What do Israelis feel about the Palestinian statehood bid? Judging by the talk of their leaders in New York, and Diaspora Jewish organizations that claim to be representing their interests, you may think they’re ready to fight it tooth and nail. But a surprisingly high seven out of ten think that if the US veto doesn’t pan out and the Palestinians are successful then Israel should accept the decision, according to a new poll. Half of these said Israel should start negotiations regarding its implementation.
The poll, which was conducted jointly by the Harry S. Truman Research Institute for the Advancement of Peace at the Hebrew University of Jerusalem and the Palestinian Center for Policy and Survey Research in Ramallah found that only 4% of respondents thought Israel should respond with force, invading Palestinian areas in order to prevent statehood. However, 16% believe Israel should oppose the decision and intensify the construction in the settlements; 7% think that Israel should annex the entire West Bank to Israel.
And what do Palestinians — resident in West Bank, East Jerusalem and Gaza Strip — think should happen if the statehood bid succeeds? How could they bring about an Israeli withdrawal from their new state? One in four supports a return to armed attacks on army and settlers to this end, while 30% think negotiations will do the trick. But it seems that the idea of “non-violent resistance” has really taken hold among Palestinians — the chosen method of 37% of respondents, this was the most popular option.
This story "Do Israelis Even Care About Statehood Bid?" was written by Nathan Jeffay.
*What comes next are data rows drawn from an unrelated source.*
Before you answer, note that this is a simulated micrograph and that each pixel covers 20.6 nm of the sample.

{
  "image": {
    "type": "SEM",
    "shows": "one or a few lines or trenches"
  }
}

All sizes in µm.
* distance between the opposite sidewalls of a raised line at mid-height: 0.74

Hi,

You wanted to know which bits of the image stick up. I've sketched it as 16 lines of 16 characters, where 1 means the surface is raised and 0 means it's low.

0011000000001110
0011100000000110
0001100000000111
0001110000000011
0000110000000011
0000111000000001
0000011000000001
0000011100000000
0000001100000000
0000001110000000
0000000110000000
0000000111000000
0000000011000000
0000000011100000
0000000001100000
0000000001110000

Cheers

The BBC World Service has been surveying public opinion internationally. Polling in 19 countries it found that more people want to see their governments back the bid — but only just. The poll of 20,446 citizens found that there are only nine countries where there is an outright majority of citizens in support of recognizing Palestine as a state. Overall 49% of respondents said that their government should support the bid, and 21% were against. The rest were undecided, did not know, backed an abstention or said it depends on various factors.